The point-slope form of a linear equation is a useful way to write the equation of a line when you know a point on the line and the line's slope. It is represented as: \[ y - y_1 = m(x - x_1) \]In this formula,

• \((x_1, y_1)\) is a specific point on the line, with \(x_1\) as the x-coordinate and \(y_1\) as the y-coordinate.
• The letter \(m\) represents the slope of the line.

By using this form, you can easily plug in the known slope and point to get the equation of the line. This form is handy because it directly uses the slope (pointing at how steep the line is) and a specific point, making it simple to translate real-world problems into linear equations.

The slope of a line is a measure of how steep the line is. It is often represented by the letter m. Mathematically, slope is calculated as the 'rise' (change in y) over the 'run' (change in x). The formula for slope is: \[ m = \frac{y_2 - y_1}{x_2 - x_1} \]Here, the slope m tells you how much y changes for a given change in x.

• A positive slope means the line rises as it moves from left to right.
• A negative slope means the line falls as it moves from left to right.
• A slope of zero means the line is horizontal.
• An undefined slope means the line is vertical and cannot be expressed as a single number.

In our exercise, the slope is given as -\frac{2}{3}, meaning for every 3 units the line moves horizontally to the right, it moves down by 2 units.

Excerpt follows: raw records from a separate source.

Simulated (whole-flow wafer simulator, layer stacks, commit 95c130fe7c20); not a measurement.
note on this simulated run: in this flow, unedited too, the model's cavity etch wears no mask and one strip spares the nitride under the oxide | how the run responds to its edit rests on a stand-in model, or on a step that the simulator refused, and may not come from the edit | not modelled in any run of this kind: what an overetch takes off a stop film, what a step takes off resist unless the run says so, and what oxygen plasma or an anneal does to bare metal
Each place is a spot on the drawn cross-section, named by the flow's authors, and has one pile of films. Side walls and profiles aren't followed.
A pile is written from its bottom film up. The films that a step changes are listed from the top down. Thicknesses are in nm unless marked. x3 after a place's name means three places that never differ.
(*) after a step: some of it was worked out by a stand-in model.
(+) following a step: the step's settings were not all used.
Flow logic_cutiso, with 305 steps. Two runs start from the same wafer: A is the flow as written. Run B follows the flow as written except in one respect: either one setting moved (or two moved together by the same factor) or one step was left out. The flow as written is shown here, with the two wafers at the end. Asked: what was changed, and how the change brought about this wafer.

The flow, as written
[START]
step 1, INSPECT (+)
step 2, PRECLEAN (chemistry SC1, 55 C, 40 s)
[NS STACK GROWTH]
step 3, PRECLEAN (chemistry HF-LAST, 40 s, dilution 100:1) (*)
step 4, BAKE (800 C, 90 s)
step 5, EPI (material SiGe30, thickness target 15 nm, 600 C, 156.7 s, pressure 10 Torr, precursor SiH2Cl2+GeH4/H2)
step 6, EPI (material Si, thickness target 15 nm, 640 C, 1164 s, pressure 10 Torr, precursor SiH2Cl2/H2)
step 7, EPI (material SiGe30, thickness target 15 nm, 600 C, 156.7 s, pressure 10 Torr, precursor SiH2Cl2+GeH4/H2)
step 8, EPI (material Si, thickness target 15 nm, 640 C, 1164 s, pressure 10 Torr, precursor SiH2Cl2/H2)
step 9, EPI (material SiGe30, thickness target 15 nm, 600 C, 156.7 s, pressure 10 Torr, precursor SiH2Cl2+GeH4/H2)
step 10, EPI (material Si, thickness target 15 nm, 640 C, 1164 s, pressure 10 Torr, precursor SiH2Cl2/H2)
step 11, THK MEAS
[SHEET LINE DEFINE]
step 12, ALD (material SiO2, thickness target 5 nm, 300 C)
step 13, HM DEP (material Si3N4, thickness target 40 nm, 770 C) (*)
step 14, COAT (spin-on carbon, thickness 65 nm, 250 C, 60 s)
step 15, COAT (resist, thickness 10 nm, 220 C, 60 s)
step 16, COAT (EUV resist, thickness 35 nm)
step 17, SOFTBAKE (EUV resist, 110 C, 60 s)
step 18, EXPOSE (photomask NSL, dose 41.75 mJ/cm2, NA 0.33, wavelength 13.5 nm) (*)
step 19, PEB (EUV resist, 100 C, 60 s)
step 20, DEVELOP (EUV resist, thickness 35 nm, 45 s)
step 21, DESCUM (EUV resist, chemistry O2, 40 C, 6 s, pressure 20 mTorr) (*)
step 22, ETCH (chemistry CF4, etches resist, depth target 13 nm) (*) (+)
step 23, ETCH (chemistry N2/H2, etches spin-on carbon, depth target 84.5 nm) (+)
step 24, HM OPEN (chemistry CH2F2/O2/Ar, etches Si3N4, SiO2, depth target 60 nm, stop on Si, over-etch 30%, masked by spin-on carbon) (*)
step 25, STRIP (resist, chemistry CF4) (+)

A linear equation is an equation that makes a straight line when graphed. The standard form of a linear equation is: \[ Ax + By = C \]Where A, B, and C are constants. Another common form is the slope-intercept form: \[ y = mx + b \]Here, m represents the slope, and b represents the y-intercept (the point where the line crosses the y-axis). Linear equations can describe many relationships in real life, such as calculating speed, predicting costs, and understanding trends. In the original exercise, our final linear equation was: \[ y = -\frac{2}{3}x - 7 \]This equation tells us the slope is -\frac{2}{3} and the y-intercept is -7. Therefore, every time you use this equation, you know the line crosses the y-axis at -7 and has a slope of -\frac{2}{3}.